Mary Portas on bridal lists and the Brazilian effect

Mary Portas took another look at the British public’s shopping habits last Thursday (July 7), when she hosted episode four of Channel 4’s ‘What Britain Buys’.

In the series, the retail consultant meets buyers, trendsetters and consumers to find out what we’re spending our money on and why.

In last week’s episode, Mary lifted the veil on wedding presents. She said it costs an average of £377 to be a guest at a wedding if you include the price of an outfit, accommodation, travel to the venue and, of course, the wedding present itself.

Generally people are getting married later in life (often in their thirties), she said, and over three million couples are already living together. “So if they decide to tie the knot, newlyweds probably already have the old wedding list stalwarts of toasters, teapots and dinner plates. They’re looking for something a bit fancier.”

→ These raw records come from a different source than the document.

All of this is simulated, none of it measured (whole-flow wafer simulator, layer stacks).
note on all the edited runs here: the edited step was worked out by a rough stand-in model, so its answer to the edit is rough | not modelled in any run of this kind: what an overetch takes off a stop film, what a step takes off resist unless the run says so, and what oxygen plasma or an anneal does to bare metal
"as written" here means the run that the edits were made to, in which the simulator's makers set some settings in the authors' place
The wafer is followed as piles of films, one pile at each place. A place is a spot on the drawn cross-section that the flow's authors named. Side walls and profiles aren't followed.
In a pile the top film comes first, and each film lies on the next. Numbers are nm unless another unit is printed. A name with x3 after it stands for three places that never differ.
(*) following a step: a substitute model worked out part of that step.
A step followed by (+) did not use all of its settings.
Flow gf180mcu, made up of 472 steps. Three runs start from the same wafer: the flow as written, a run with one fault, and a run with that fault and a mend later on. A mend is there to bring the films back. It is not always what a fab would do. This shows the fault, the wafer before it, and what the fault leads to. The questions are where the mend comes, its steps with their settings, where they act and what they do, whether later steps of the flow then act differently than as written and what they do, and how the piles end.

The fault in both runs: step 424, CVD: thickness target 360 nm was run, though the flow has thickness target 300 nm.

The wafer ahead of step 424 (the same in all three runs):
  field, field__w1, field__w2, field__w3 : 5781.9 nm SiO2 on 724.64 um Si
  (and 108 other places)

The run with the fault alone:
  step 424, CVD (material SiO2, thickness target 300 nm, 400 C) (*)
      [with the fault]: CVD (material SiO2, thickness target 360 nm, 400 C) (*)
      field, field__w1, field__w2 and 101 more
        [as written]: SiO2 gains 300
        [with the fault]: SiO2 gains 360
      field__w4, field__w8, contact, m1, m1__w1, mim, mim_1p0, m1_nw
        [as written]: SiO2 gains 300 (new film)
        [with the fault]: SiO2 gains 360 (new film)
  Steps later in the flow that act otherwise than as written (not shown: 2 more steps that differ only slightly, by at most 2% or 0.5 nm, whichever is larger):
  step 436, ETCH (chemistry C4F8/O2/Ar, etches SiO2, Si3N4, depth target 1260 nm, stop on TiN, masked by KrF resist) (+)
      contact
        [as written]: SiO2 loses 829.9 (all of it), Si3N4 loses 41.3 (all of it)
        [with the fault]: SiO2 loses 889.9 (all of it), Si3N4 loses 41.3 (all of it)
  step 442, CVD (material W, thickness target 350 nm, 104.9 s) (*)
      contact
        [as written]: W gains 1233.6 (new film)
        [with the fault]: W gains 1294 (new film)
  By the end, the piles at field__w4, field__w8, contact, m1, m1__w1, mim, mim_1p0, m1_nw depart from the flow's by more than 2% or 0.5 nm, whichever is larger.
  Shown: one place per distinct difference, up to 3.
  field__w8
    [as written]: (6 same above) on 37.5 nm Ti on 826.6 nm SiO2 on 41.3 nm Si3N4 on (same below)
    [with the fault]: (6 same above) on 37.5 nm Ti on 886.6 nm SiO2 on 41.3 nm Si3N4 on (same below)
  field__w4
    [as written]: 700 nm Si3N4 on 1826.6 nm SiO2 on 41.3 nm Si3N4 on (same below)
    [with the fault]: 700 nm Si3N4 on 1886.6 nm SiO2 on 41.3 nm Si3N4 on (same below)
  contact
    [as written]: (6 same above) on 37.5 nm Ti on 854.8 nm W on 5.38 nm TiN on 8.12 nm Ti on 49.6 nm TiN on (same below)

Christine Kasoulis, buying director department store group John Lewis, agreed. “They are looking for ‘want’ products rather than ‘need’ products,” she said. “Couples are using their weeding lists to maybe upgrade some items, so we’re seeing large TVs, leather sofas…”

Mary explained that increasingly, guests are clubbing together to buy such bigger presents. But, she added: “If a group-based effort is not for you, there’s a new hot gift appearing on wedding lists up and down the country.”

According to Christine, “One of the most surprising things we saw appear last year on our customers’ gift lists was the pineapple [a decorative gold ornament]. I think it’s because people want something memorable, to remind them of their wedding and that moment. It was an amazing sell-out success and we couldn’t keep it in-stock.”

Another unusual present was a £20 bamboo bee house, while the top three gifts were a slow cooker, a wireless music system and the NutriBullet blender.

Meanwhile, with the Rio Olympics dominating our TVs this summer, the ‘Brazilian effect’ is being felt all over the high street, from flip flops to fast food, Mary claimed.

Jonathan Moore, executive development chef at supermarket chain Waitrose confirmed this. “The influences of Rio for us this year will definitely be about more of that outdoor-style eating, and cuts of meat,” he said. “They are very famous for picanha [a cut of beef popular in Brazil], for example, which is ideal for barbecuing.